I've been a software engineer for over a decade, and worked at huge companies and little startups. I know this probably sounds insane, but over that entire time, I only worked on
one team/project where there was a notion of "tech lead", that is to say a technical individual contributor who was responsible for decomposing a project, overseeing the more junior engineers in its implementation, but was not a manager who managed those engineers. And that tech lead was me. Every other team/company I've ever worked at, I've basically been in a team scenario, where everyone worked in their own silos. I've always owned entire subsystems (even as a total newbie, painful as it was), never with another engineer over me, never with another engineer under me. I've had the words "Senior Developer" on my resume for almost 8 years now, over half my career.
I don't want to be a manager. But it seems like something's missing, that I don't have any "project leadership" experience on my resume (save that one time, which was a success I might add.) I'm confused about what the next step for me is supposed to be, and how to get there. It seems like the things above me on the career ladder (architect, principal, CTO, what have you) are not attainable because of this absence of leadership experience. I mean, is this something that even exists or am I just imagining it? I see peers (coworkers who eventually moved on to other places) who make these strange leaps from Sr. Engineer to Director or CTO and I don't understand how they did it. Should I just try applying to a higher-up position sometime?

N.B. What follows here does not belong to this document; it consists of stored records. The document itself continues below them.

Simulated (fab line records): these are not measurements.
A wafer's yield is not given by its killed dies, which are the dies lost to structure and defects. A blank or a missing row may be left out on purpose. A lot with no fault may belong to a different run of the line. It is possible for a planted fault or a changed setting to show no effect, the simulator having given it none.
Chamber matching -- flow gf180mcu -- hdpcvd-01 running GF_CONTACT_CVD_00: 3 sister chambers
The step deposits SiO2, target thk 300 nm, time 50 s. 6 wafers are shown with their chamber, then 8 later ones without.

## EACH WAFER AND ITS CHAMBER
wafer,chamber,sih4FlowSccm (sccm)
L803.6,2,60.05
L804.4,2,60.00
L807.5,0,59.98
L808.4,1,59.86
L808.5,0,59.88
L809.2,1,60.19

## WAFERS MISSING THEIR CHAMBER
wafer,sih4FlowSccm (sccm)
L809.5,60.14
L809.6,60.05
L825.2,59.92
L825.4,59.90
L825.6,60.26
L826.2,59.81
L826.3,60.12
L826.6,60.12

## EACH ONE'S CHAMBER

I'm open to any and all career advice. This really isn't about money or responsibility, it's just about ensuring that I'm not stalling out somewhere in my professional growth. I guess I'm trying to say that I'm concerned about my long-term trajectory.
The organizational pyramid is just that. Not every senior dev moves up (or should move up if happiness is a priority). You shouldn't look to your peers to tell you what's next for your career. How do you want to spend your time at work compared to how you're spending it now? Do you want harder technical problems? More product design work? Something else? You've already expressed that you don't want to manage folks, which closes off a lot of paths.